Venus Avenges Family Defeat at Wimbledon

Two-time champion Venus Williams (search) avenged a family defeat and advanced to the Wimbledon quarterfinals Monday by beating Jill Craybas 6-0, 6-2.

Craybas upset Serena Williams (search) in the third round, then returned less than 48 hours later to the same stage — cozy Court 2, known as the Graveyard of Champions. This time Craybas lost the first six games and the last six.

Defending champion Maria Sharapova (search) never faced a break point and beat No. 16 Nathalie Dechy 6-4, 6-2. Sharapova has lost just 17 games in four rounds and has won 21 consecutive grass-court matches.

In men's play, 2002 champion Lleyton Hewitt defeated No. 24-seeded Taylor Dent 6-4, 6-4, 6-7 (7), 6-3. Hewitt, seeded third, will next play No. 26 Feliciano Lopez, the first Spaniard to reach the men's quarterfinals since Manuel Orantes in 1972. Lopez beat No. 10 Mario Ancic 6-4, 6-4, 6-2.

The second week of the tournament began with sunny, 75-degree weather and a victory by Mary Pierce, who reached the quarterfinals for the first time in nine years by beating Flavia Pennetta 6-3, 6-1.

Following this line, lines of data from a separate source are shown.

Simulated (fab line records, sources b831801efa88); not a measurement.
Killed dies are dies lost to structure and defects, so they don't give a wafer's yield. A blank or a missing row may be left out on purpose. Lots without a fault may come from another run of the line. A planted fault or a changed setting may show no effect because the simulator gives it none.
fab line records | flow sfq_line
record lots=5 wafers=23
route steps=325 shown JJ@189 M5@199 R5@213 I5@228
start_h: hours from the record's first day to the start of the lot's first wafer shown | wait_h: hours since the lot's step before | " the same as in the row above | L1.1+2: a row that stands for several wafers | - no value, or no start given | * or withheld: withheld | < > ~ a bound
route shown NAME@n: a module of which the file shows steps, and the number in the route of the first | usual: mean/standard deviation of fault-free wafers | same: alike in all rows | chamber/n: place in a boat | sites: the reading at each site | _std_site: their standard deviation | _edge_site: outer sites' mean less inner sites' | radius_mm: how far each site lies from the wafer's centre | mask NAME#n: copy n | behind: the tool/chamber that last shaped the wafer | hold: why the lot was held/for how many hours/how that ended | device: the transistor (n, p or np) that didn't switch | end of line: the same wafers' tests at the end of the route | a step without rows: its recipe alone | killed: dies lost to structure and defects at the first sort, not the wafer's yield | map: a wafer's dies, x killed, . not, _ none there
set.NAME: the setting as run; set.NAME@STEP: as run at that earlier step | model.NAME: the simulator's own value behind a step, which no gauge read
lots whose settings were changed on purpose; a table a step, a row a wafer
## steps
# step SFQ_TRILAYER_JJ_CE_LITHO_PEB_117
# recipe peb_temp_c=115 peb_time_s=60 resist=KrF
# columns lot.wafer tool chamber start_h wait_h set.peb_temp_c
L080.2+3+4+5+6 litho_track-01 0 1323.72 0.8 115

Venus Williams had expected to renew her sibling rivalry with two-time champion Serena, but instead she cruised to an easy victory over Craybas. Venus had 28 winners and just 15 errors and won 13 of 14 points at the net.

When she closed the win with her fourth ace, Williams grinned, hopped, twirled and waved to the crowd. Seeded 14th, she's seeking her fifth major title and her first since the 2001 U.S. Open

Despite the defeat, Craybas, 30, enjoyed the best Grand Slam showing of her career. The win over Serena was her first against a top-10 player and advanced her to the fourth round at a major for the first time.

Ranked 85th, Craybas was the first player to knock Serena out of a Grand Slam tournament in the first week since 1999. The last time Serena lost to a player ranked so low was in her second professional match eight years ago, and after the latest loss she tearfully pledged to start practicing more.

The No. 12-seeded Pierce, runner-up to Justine Henin-Hardenne at the French Open, lost only 10 points on serve and never faced a break point. Pennetta, playing in the fourth round at a major event for the first time, had just 11 winners and 33 unforced errors.

No. 3 Amelie Mauresmo, a two-time semifinalist, defeated No. 13 Elena Likhovtseva for the fifth time in a row, 6-4, 6-0.

No. 18 David Nalbandian, the runner-up in 2002, eliminated No. 27 Richard Gasquet 6-4, 7-6 (3), 6-0. Gasquet, 19, was the last teenager in the men's draw.

Nalbandian will next play 2002 Australian Open champion Thomas Johansson, seeded 12th, who reached the quarterfinals for the first time by beating Max Mirnyi 6-4, 7-5, 6-4.

Lopez reached the final eight at a major event for the first time thanks to his dominating left-handed serve. He lost just 15 points on serve and was broken only once, while Ancic served poorly missed with 55 percent of his first serves.

Ancic's frustration peaked in the second set when he threw a plastic bottle at his chair, then sent his racket bounding across the lawn while changing ends. After a ball boy retrieved the racket, Ancic threw it again, breaking it, and received a code violation from the chair umpire.

A semifinalist last year, Ancic was the last player to beat two-time defending champion Roger Federer on grass. He hit 16 aces but totaled just 10 winners and had 38 unforced errors.

Pierce, 30, continued her career comeback from injuries to her shoulder, back, ankle and abdomen that sent her tumbling from the top 10 and out of the top 200. The two-time Grand Slam champion reached the final eight at just one major in 2001-04 but has now done it for the 13th time.

Pierce's best showing in nine previous appearances at Wimbledon came in 1996, when she lost in the quarterfinals.